A few things would seem to be fundamental in our institutions. Among them the following:
1st. "That all political power is inherent in the people, and all free governments are founded on their authority, and instituted for their benefit; and that, therefore, they have at all times an inalienable and indefeasible right to change their form of government in such manner as they may deem expedient." Section 2, Declaration of Rights, Constitution of Alabama 1901.

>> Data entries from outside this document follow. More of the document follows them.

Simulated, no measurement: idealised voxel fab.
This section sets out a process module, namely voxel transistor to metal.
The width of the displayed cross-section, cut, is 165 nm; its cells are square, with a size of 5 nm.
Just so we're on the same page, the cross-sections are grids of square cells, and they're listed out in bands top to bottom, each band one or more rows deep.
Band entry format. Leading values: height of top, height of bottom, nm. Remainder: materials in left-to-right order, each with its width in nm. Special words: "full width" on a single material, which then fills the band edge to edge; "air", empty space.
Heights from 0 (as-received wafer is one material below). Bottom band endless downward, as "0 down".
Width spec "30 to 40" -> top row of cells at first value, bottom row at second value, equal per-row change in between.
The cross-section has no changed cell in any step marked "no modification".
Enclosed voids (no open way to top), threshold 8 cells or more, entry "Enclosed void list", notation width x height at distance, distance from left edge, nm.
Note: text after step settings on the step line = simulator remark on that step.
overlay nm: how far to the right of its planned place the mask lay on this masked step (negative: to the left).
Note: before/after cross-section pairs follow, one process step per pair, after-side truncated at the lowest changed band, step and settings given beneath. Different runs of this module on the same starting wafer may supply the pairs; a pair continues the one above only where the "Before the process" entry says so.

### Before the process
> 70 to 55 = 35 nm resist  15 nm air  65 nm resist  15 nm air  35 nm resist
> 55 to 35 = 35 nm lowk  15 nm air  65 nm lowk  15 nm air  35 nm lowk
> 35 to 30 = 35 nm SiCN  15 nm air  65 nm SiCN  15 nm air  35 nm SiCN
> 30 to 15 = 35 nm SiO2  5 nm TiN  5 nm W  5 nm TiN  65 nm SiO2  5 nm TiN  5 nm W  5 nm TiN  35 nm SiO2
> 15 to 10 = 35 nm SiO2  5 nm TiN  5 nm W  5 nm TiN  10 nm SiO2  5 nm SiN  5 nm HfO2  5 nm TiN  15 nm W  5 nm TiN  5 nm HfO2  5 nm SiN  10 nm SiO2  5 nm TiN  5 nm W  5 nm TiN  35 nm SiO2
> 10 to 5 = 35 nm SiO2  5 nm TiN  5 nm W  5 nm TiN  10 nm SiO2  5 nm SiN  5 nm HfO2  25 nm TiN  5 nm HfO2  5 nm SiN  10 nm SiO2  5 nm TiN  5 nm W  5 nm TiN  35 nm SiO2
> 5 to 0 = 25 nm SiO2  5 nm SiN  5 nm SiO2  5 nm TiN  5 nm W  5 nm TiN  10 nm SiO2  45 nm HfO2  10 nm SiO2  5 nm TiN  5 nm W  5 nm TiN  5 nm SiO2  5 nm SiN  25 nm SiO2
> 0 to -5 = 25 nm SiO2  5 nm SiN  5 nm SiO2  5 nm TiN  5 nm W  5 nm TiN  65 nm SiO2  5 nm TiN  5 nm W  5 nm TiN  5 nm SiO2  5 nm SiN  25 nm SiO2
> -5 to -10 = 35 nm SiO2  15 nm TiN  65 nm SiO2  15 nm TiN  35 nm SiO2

2d. In the absence of constitutional restrictions, the plenary legislative powers vested by the Constitution in the Legislature included the power to fix the salaries and compensation of public officers, and to increase or decrease same at any time as the Legislature should determine. Even as to a constitutional office, this court, through Chief Justice Brickell, declared: "The office, unlike the offices known to the common law, which, lying in grant, were deemed incorporeal hereditaments, has in it no element of property. It is not alienable or inheritable. It is a personal public trust, created for the benefit of the State, and not for the benefit of the individual who may happen to be its incumbent. The measure of his compensation is properly submitted to the legislative power, to be determined in view of the condition of the State, and the necessity for and importance of the discharge of the duties of the office. These will vary from time to time, and will demand as they vary a diminution or enlargement of the compensation. Whoever accepts the office, if he accepts it for the compensation only, has full knowledge of the power of the legislature, and no cause of complaint if they exercise it. He accepted voluntarily, and can voluntarily resign if the compensation is not adequate." Ex parte Lambert,52 Ala. 79, 82.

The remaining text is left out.